Africa’s Elephants being pushed to extinction?

20 Feb

Illegal ivory trading in China is proving to have detrimental consequences to wildlife, 5000 miles away in Africa. It is estimated that within the next few years, elephants could be wiped out from certain areas of Africa due to this barbaric business. China’s desire to consume and grow its economy has led to the creation of an illegal, almost underground ivory trading operation. Although ivory is sold openly and legally, behind this legal trade lays a much more illegitimate one. This poaching and smuggling cycle is what is making this trading so profitable, and it is animals such as elephants and rhinos that are suffering the most.
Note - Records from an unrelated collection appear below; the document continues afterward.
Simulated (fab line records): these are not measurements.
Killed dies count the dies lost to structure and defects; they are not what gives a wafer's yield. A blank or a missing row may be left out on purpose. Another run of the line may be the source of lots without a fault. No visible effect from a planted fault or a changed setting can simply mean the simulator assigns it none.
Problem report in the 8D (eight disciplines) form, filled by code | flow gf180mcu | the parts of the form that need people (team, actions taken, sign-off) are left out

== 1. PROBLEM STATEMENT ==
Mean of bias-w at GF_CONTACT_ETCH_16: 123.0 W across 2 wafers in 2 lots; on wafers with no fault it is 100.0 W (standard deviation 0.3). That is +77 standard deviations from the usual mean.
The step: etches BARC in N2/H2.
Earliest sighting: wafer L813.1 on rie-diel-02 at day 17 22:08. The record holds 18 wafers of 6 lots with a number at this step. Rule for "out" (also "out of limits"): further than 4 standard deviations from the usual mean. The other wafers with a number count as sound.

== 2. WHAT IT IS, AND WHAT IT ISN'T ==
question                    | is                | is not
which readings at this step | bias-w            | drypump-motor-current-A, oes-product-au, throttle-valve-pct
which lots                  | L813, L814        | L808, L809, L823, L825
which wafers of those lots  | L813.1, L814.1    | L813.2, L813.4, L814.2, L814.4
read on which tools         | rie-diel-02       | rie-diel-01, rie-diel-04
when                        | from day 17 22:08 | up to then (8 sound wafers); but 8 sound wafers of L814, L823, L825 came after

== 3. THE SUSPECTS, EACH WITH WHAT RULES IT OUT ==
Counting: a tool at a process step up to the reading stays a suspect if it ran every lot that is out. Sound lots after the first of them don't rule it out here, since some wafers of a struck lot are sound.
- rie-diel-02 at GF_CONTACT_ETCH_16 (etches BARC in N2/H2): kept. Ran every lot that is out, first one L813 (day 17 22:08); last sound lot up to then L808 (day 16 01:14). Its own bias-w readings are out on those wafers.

In China, it is legal to sell ivory provided that the retailer displays the carving with a credit card sized photo ID, proving its source is from government stock piles and not from smuggling. However, some reports show that the ID and the carvings do not match.

It is suggested that these Chinese consumers desire the possession of ivory as a symbol of wealth and good luck, and more crudely as a source of investment. As the number of elephants and rhinos diminishes, the price of ivory increases tremendously, forcing this already illegal practise to become even more favourable for smugglers.

China is however taking small steps to try and cease this practice. In Hong Kong, a leading trade location for ivory, conservation groups have urged the incineration of 28 tonnes of confiscated ivory, a process estimated to take over two years. Such a procedure is thought to discourage further the smuggling and trading of ivory. Moreover, in January 2014, Chinese customs officers seized and publicly crushed six tonnes of illegal ivory in order to raise public awareness that such a practise still exists.

This has however opened up new ways of buying and selling. Although supposedly illegal, the online selling of ivory is not hard to come by but with it becoming harder to smuggle, the price is being driven up with a disproportionate amount of collectors to the amount of available ivory. This does beg the question of whether such a practise will ever be eradicated as it seems that however one polices it, certain individuals will find a way to cheat the system.